On the eve of your 28th birthday, I just wanted to say how grateful I am for you.
Thank you for letting me boss you around no end as a child; for allowing me to be a complete and utter drama queen whilst you sat there politely letting me style your hair for ‘Hair Raising’ (a fantastic production which I am baffled did not get picked up by the BBC), or tell you what you were ‘supposed to say’ in our family holiday video.
We had the perfect childhood; you annoyed me like crazy, as any sibling does; countless accusations over which one of us hadn’t done the washing up properly, or who broke what, but we have always been a brother and sister that got on well. We enjoyed so many family holidays and days out as our perfect unit of four; long journeys in the back of the car with our Bumper Value Jotters and felt tips or our Walkmans (probably with Top Loader CD on loop). Special memories that I’ll treasure forever.
When, at 15, you joined a Ska Punk band, I wanted to burst with pride. Having never encountered this jolly, trumpet-y style of music before, we were both suddenly immersed into a world of black and white checks, loud drums, dingy venues with sticky floors and pints in plastic glasses. For the first time, we were socialising in the same circle of friends – I came to all your gigs, completely changed my dress sense, bought a million CDs and learnt all the words. I absolutely loved it.
I feel so protective of you Greg, even though a lot of the time it feels like you’re the grown up with your own house and partner, and I’m the child renting a room alone in London. In infant school, I remember writing a letter to one of your classmates who had made a mean comment to you – I couldn’t bear the thought of anybody upsetting you (although goodness knows what this person thought of me when (if?) you gave them the letter!). When you fell and cut your hand on the eve of your 21st birthday (definitely no alcohol involved), Mum, Dad and I rushed to pick you up from uni. You looked so sad over Skype, unable to even open your birthday cards with your damaged hand, we rushed out and bought extra birthday presents to bring for you; just wanted to do something to make you feel better. I check your whereabouts on the Find Friends app every day. Yes, I am a complete stalker, but it gives me the peace of mind that you’re going about your day, getting on with your life.
People say I’m a positive person, but they clearly haven’t met you Greg, because you’re the most positive person I know. You joke that even your blood type supports your mantra: ‘B positive’. You live by the rule of making somebody laugh every day, and I doubt you’ve ever failed, and I doubt it’s ever just one person (even if half the time the quota is filled by Hazel, who adores you so much). You’re one of the most relaxed people I know (which yes, does drive me absolutely crazy sometimes); friendly with everybody you meet, and rarely stressed – unless there’s some sort of DIY disaster, a regular occurrence when you and Dad get together (which never fails to make me smile – no matter how annoying that smashed window or cracked tile is for you). I love how you have inherited Dad’s love of making things; how you two sit and methodically work out a problem together.

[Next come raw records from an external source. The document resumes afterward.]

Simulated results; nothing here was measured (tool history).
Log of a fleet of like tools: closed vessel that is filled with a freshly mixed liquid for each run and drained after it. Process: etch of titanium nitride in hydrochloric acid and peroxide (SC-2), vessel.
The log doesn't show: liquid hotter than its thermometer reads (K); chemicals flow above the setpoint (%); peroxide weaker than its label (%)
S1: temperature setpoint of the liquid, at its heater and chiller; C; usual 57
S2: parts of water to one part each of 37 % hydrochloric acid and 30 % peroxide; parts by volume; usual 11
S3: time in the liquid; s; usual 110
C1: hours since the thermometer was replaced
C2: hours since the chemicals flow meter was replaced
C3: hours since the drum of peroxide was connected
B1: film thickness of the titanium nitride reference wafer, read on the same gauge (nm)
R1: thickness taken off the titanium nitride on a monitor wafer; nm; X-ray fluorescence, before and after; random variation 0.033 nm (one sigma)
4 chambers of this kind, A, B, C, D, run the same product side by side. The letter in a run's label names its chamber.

You moved back in with Mum and Dad to save for a deposit, but the timing was perfect and I’m so grateful that you were able to be there throughout Mum’s illness; to make her smile, to hold her hand, to play her a new song you thought she’d love, to run up to Sainsburys to find that specific item of food that might not make her nauseous. My heart breaks in two whenever I think of your face on the day Mum died, such an unusual sight to see you so overcome with grief. How we muddled through those first few days I’m not sure, but we stuck together and we managed it.
If there’s ever anything you need to talk about, you can always talk to me. Of course you have Hazel (and I’ve never seen a pair better matched; you have such a wonderful relationship), and you’re normally the one comforting me – your calm, warm voice always makes me feel a little better – but I’ll always be here for you.
Thank you for all the car rides singing our heads off to Mad Caddies or John Mayer or Lethal Bizzle; thank you for all the practical support you give to Dad, for all the laughs that you bring to our family and for your sunny, no frills outlook on the world. Thank you for being all the things a brother should be: caring, practical, frustrating and kind; a friend to everybody, the life and soul of every party. Someone who completely clicks with my sense of humour, who will laugh with me forever at ‘oh, sorry’ or ‘Maybe it’s because I’m a Londoner’: stupid little things that nobody else gets, jokes that we share from a lifetime of laughs. Even when I’m mad at you for being late or disorganised or forgetful, it can’t last for long because you’re such fun to be around. Thank you for being my brother Greg; I’m grateful for you every single day.